As the Table shows, elements other than aluminium are frequently detected in lake pigments, even if only in small amounts. Although they could derive from the alkali or alum used, EDX analysis of the scale insects and plant material from which dyestuffs were extracted shows that they all contain these elements, in varying amounts. To explore the contribution of the dyestuff raw material to lake pigments, specimens of each dyestuff from several different sources, together with pigments prepared from them where available, were examined: kermes, Kermes vermilio Planchon (five sources); Polish and Armenian (or Ararat) cochineals, Porphyrophora polonica L. and P. hameli Brandt (one each); the Mexican cochineal insect, Dactylopius coccus Costa (six sources); lac, Kerria lacca Kerr, as sticklac, the form in which it was imported into Europe before the eighteenth century (three sources); and madder root, Rubia tinctorum L. (four sources). In the case of brazilwood, the evaporated aqueous extract from the Old World variety sappanwood, Caesalpinia sappan L., was examined as it was difficult to detect anything in the wood itself.

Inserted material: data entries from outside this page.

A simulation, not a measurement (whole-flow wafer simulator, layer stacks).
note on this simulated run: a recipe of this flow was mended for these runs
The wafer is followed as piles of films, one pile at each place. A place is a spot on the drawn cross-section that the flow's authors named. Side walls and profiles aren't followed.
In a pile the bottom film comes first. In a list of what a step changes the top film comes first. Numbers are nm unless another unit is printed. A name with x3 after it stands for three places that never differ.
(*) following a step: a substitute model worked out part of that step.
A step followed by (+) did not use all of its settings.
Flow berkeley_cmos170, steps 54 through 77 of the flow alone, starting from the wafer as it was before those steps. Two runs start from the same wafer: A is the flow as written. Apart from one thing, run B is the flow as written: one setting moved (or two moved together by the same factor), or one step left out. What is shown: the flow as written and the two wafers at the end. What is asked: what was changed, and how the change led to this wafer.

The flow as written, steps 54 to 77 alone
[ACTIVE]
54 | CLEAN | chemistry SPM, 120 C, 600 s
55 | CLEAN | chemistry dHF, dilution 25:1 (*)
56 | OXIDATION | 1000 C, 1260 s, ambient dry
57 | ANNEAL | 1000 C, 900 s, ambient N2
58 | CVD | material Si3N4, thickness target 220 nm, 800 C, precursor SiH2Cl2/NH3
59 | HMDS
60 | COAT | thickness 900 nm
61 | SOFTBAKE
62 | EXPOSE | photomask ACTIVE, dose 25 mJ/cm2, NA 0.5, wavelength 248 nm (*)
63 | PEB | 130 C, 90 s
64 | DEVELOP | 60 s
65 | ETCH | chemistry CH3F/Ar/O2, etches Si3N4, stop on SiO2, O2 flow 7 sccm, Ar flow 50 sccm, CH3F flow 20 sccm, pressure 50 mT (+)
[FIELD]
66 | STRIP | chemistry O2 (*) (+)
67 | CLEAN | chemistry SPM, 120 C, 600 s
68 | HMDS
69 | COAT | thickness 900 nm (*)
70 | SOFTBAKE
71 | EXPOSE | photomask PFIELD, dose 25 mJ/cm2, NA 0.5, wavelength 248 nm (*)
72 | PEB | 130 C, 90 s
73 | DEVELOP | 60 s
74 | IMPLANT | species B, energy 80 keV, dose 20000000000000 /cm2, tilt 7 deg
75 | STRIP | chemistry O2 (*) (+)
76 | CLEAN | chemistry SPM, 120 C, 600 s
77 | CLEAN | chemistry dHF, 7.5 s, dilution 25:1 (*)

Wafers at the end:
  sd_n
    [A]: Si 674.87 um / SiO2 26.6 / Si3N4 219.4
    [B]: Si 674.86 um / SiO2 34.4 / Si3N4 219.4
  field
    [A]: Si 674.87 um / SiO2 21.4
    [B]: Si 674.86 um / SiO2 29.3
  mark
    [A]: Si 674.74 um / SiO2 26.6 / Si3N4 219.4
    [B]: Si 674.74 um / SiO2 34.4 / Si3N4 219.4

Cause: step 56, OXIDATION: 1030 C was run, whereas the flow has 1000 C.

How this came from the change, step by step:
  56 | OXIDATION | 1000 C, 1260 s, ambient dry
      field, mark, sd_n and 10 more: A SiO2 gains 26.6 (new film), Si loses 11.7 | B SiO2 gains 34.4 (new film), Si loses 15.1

A similar range of elements was detected in both the plant and insect specimens: S, P, Si, Ca and K, as seen in the painting from the workshop of Botticelli, and also chlorine (Cl), magnesium (Mg), sodium (Na) and copper (Cu). The presence of these elements is not surprising since all living things require a range of minerals to sustain life, usually in very small amounts. In the samples of madder root needle-shaped silicates of sodium, magnesium and aluminium could be observed, which probably derive from aluminosilicates in the soil and, in two specimens, calcium-containing crystals were found: madder will grow in calcium-rich soils and, indeed, it has been observed that the colour of textile dyeings obtained is redder if the plant has been grown on calcareous soils (note 7). Madder also prefers a moist soil, rich in organic matter, with a reasonable phosphorus content (note 8).
The same elements were present in the scale insects, the most significant being P, S, K and Cl, followed by Mg. It is notable that a larger amount of these elements was detected in the New World cochineal insects, which are also the richest in dyestuff, containing at least 10% – and potentially as much as 19% – by weight (note 9). All the insects were markedly richer than the plant sources in phosphorus, an element involved in metabolic processes fundamental to the life of all animals. Scale insects feed on plant sap, the adults remaining attached, immobile, to the plant host and it may be that, like other phytophagous insects, they require a relatively large amount of potassium, but little sodium: in general very little sodium was detected. Other elements likely to be necessary for life include the magnesium and copper detected in all the insects; possibly also manganese and zinc, although these were not found (note 10). Mg was sometimes detected in combination with P (specimens of kermes and cochineal), or with Si (cochineal). Particles containing K and P (perhaps potassium phosphate) were frequently found. Ca was only detected in small amounts, sometimes (in the bodies of the cochineal and kermes insects) as discrete particles in combination with P (so presumably calcium phosphate) or occasionally S (presumably calcium sulphate).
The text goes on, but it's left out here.